21-May-2010

System Admin (un)Truths?

I've just come across an old article by Evan Erwin entitled Top 10 System Administrator Truths. While I agree with a lot of what Evan has to say, I can tell that he's never worked in a mission critical environment by his truth #10. This is called "The Holy Grail of Tech Support" and put bluntly, he's suggesting that you should ask your user to reboot to fix a multitude of issues. Well, try suggesting that you reboot <insert name of your local stock exchange>'s trading platform in the middle of a trading day and see how far you get.

Giving the box the three finger salute may fix your immediate problem, but it's sure not going to help you actually find out what was wrong in the first place, as a reboot will remove all possible avenues of investigation when the computer's memory is initialized. Because you didn't fix something to stop the issue happening again, it'll probably happen again. Not a good outcome when you have to explain to the CIO why you are rebooting a production machine for the nineteenth time.

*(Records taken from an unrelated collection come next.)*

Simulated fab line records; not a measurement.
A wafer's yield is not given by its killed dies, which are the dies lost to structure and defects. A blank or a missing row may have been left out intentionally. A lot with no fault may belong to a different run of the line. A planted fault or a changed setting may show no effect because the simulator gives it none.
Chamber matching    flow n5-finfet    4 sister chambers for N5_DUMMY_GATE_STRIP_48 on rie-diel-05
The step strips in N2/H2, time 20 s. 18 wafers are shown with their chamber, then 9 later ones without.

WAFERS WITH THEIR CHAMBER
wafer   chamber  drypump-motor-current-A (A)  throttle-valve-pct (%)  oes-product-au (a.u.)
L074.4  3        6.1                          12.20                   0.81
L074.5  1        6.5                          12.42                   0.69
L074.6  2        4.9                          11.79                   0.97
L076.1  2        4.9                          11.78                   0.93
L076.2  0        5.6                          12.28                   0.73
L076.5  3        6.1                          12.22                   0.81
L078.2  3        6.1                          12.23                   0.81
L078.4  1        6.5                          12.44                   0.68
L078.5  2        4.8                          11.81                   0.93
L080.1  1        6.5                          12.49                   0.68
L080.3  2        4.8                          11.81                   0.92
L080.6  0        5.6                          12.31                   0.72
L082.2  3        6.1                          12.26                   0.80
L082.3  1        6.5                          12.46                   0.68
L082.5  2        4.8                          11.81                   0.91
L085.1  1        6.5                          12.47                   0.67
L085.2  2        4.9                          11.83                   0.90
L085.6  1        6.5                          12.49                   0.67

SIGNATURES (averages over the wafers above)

It's far better to either track the problem down while the machine is still functioning, or cause the machine to do a crash dump to capture as much context as you can so you can investigate the problem after the computer is rebooted.

Posted at May 21, 2010 8:16 AM
Tag Set:
Comments

A reboot is rarely the answer. VMS has fine tools for working out what is going on.

There is a a good presentation about making the best use of a crash dump. Some preparation ensures that when crashing the system to get a dump is needed then the result is of a maximum use to the support centre.

(I've resisted the urge to add various jokes of the traditional British humor here about dumps).

Posted by: Ian Miller at May 21, 2010 8:48 PM

Comments are closed